Lest the white viewer dispatch these lessons with the magic hand wave of “that’s all in the past, and not my fault,” the film frosts its postcolonial cake with a much more modern flavor of atrocity. When first recognizing an image of Killmonger, Everett Ross notes “He’s one of ours,” an ownership that admits Killmonger got his training through the US Special Forces and is proving to be an effective villain by deploying CIA tactics for political intervention. Ross expands on this later in M’Baku’s throne room by generalizing each of Killmonger’s actions and demonstrating how each calculated move is the same playbook the US has used in Africa, Asia, Latin America, and the Middle East across the 20th and 21st centuries. While this ownership will later inspire Ross’s own heroism as he faces his own culpability in the conflict, it hits the audience harder, a reminder that this violence is not only historical, and is far from over.

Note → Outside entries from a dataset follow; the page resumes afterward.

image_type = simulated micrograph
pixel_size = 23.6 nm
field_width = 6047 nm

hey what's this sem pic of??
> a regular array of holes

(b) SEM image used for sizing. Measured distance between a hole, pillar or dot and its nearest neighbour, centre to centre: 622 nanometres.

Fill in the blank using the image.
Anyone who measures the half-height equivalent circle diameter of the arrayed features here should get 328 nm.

These strands reach their apotheosis in the film’s final act as, beaten and dying, Killmonger makes a last request of T’Challa. As he watches the sunset of Wakanda that he first learned of from his father, Killmonger calmly requests, “Bury me in the ocean with my ancestors who jumped from ships, ’cause they knew death was better than bondage.” All the energy of the film’s conflict leads to this staggering moment, a realization that all the violence of Killmonger is in that fear of bondage that has weighed upon him from birth as the inheritor of colonial violence. I can’t begin to relate to the sentiment’s full dimensions, but I can’t help but see my own hands in the bondage he feels.
“Wise men Build Bridges, Foolish men Build Barriers”
For all the ways in which racial divisions and violence work to demonstrate the limitations on the capacity of whites to understand the cultural inheritance of the African diaspora, the film ultimately refuses to dwell on separation and instead, in perhaps its most radical move, forces audiences into a deeper understanding of power in the modern world, ultimately striking a hopeful note for what is possible.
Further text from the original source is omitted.